NFP's suspension questionable, says academic
A Fijian academic says the members of Fiji's suspended National Federation Party have a case to challenge their suspension from parliament in the courts.
Transcript
A Fijian academic says the members of Fiji's suspended National Federation Party have a case to challenge their suspension from parliament in the courts.
Last week, the party was suspended by the supervisor of elections, Mohammed Saneem, for thirty days over apparent concerns about the auditing of the party's accounts.
The Speaker of Parliament, Jiko Luveni, then followed that by suspending the party's three MPs from parliament, apparently on advice from the Solicitor General's office.
But Dr Steven Ratuva, who is the director of the Macmillan Brown Centre for Pacific Studies at New Zealand's Canterbury University, told Jamie Tahana the legality of their suspension from parliament is questionable.
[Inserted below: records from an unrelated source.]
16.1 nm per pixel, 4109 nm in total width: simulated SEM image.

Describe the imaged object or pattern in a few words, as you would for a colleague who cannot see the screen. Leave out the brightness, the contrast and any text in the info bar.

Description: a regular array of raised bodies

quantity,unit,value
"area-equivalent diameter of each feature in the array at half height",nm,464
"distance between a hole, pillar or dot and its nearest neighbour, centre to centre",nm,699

STEVEN RATUVA: I think the punishment was a bit harsh because the decree itself outlines two possible responses to any offense under the decree the first is to issue a warning and require the party to conform to the decree within a specified time and the second one is suspension. But I would have thought that they would have gone for the first one because it is just the first year after the election that this has happened. This would have given time for political parties in the spirit of the new constitution, in the new nation building to rectify the situation and then move on from there. And also the decree also states that if a party is suspended. The members of parliament will continue to be in parliament. Now the decision to suspend them from parliament as well is very, very legally contested and I am not really sure where that is coming from.
JAMIE TAHANA: So the three MPs of the NFP do have grounds to challenge us legally as it appears they are looking to do?
SR: Yeah I think there is going to be a legal challenge I think there is a very grey area in there because a decree section 27 subsection 6 says that although the political party may be suspended the members of parliament will still be members of parliament. And I think the spirit of that particular provision has to do with the fact that parliamentarians are elected directly from the people not from the party. You may suspend the party but you really can't suspend the individual parliamentarian by virtue of the fact that they were directly elected by the people. So this, that area has to be clarified.
JT: Yeah so if it is not actually mentioned in the political parties decree, under what law or rules is Jiko Luveni looking at when she says there is the grounds to suspend these three members of parliament?
SR: Well I am not really sure where this is coming from, although it came from the legal opinion of the solicitor general but again these things have to be clarified when the court case if ever there is going to be a court challenge to that?
JT: There is suggestion around some of the opposition in Fiji that this is a calculated attempt to remove the NFP. Does it seem like that?
SR: Well of course it is subject to interpretation or in the case of Fiji I mean the attention between the political parties and the way in which even parliamentary politics after 2014 election has been quite interesting. So at one point the National Federation Party had threatened to boycott parliament. And of course one would suspect that the powers that be, in this case the Fiji First, would be looking for opportunities to get back. After all the 2013 constitution and the decrees including the political party decrees where very much a construction of those involved in the party. So their is certainly that perception, that perception won't go away it will remain as part of the political discourse in Fiji in the next few years.